Mitsubishi Corporation becomes the first Japanese corporate on JPMorgan’s Kinexys blockchain, as the platform crosses $3 trillion in total transaction volume.
Mitsubishi Corporation just made history. The Japanese conglomerate is now the first Japanese corporate to adopt Kinexys Digital Payments, JPMorgan’s blockchain-based payment system, for intragroup USD cash management. The announcement came March 31, 2026, direct from JPMorgan’s payments newsroom.
The move connects Mitsubishi’s treasury operations across three cities. Singapore, London, and New York can now move funds between each other in near real-time, any hour, any day. No banking cut-off times. No holiday delays.
Japan’s Treasury Gets a Blockchain Upgrade
The system runs on Blockchain Deposit Accounts. Mitsubishi’s subsidiaries pre-define conditions through what Kinexys calls Programmable Payments. When those conditions are met, transfers happen automatically. The logic is simple: if-this-then-that. The result is instant fund allocation across a consolidated group.
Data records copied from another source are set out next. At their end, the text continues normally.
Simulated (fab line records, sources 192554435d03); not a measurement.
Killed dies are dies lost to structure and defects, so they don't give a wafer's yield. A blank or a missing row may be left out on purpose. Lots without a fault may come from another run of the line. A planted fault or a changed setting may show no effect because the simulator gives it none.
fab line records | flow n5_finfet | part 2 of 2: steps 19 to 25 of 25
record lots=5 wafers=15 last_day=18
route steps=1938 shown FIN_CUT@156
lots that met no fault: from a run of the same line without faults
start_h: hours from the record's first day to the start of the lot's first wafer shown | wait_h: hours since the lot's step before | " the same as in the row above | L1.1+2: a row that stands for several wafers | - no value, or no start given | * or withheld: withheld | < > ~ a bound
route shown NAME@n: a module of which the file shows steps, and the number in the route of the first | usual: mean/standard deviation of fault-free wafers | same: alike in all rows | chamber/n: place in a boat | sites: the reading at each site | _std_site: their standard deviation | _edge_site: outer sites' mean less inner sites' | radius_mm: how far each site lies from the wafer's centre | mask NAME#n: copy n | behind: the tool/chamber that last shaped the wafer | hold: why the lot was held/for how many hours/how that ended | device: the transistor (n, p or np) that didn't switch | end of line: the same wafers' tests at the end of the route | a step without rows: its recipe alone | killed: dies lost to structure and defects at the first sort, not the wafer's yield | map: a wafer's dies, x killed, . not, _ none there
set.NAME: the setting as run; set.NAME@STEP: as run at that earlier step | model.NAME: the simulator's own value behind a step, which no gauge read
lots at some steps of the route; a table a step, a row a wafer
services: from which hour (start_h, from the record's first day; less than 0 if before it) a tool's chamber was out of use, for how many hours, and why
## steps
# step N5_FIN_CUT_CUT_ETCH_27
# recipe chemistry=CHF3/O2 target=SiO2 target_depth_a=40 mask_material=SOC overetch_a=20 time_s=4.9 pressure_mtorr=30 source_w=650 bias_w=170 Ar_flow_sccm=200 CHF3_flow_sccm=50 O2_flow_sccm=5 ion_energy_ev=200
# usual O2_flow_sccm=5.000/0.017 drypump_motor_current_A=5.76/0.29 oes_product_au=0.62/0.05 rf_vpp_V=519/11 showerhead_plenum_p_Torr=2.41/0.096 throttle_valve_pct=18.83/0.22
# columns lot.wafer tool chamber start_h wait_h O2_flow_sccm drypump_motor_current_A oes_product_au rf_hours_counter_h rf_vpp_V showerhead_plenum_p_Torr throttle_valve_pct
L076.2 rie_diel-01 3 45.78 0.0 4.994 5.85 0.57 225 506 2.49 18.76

Kazuyoshi Kawakami, Mitsubishi Corporation’s Treasurer, said liquidity management is a core source of credit strength for the company. He noted that as the firm develops and operates businesses globally across a wide array of industries, it is essential that funds raised in the market can be allocated efficiently throughout the consolidated group. Kawakami added that instant and programmable payments can support that goal while building resilience during periods of market stress.
This matters more than it sounds. Mitsubishi operates across commodities, trading, and investment globally. Short-notice cash needs driven by market volatility are not rare. Getting funds where they need to go, instantly, is not a luxury. It is operational necessity.
$3 Trillion Milestone and a Much Bigger Target
Since its launch, Kinexys by J.P. Morgan has processed over $3 trillion in total transaction volume, with average daily transactions now exceeding $5 billion. Those are not small numbers for a blockchain platform serving institutional clients.
But JPMorgan wants more. Zack Chestnut, Global Head of Business Development for Kinexys Digital Payments, told DL News the goal is to grow these figures as fast as possible. He said JPMorgan would be pleased but not satisfied to see daily transaction value get above $10 billion per day in the foreseeable future. Chestnut also noted the Kinexys client pipeline is strong and the market should expect to hear more about client growth over the next 12 months.
Kinexys serves hundreds of clients across five continents. Central banks, commercial banks, global corporates. Mitsubishi is the latest addition, and a symbolically significant one.
Wall Street’s Blockchain Moment Is Not Slowing Down
JPMorgan is not alone in this push. Traditional financial institutions have been rebuilding core infrastructure on blockchain rails, moving well past pilots into live operations at scale. Kinexys itself started as Onyx back in 2020. The rebrand reflects how seriously JPMorgan now treats the platform.
Kenichi Igarashi, Head of J.P. Morgan Payments in Japan, said the bank values client service and is committed to offering solutions that meet client needs. He pointed to Kinexys Digital Payments specifically as an example of enabling Japanese corporations to access global, innovative products. He added that JPMorgan looks forward to growing together with clients like Mitsubishi as partners for their payment innovation journeys.
Unlike stablecoins, Kinexys deposit tokens represent funds held directly in a bank account. They can move between accounts, on-chain and off-chain, without intermediaries. That structural difference matters to institutions that cannot afford settlement risk.
Chestnut, speaking to DL News, put it plainly. He said many of the efficiencies on offer from using blockchain rails are most valuable in complex, cross-border money movement flows for sophisticated global institutions. And the appeal of Kinexys, he said, is global.
Mitsubishi becoming the first Japanese corporate on the platform signals something wider. Corporate Japan, long conservative in financial technology adoption, is starting to move. And JPMorgan, guided by a CEO who once called Bitcoin a fraud and now watches his own blockchain cross $3 trillion, is right at the center of it.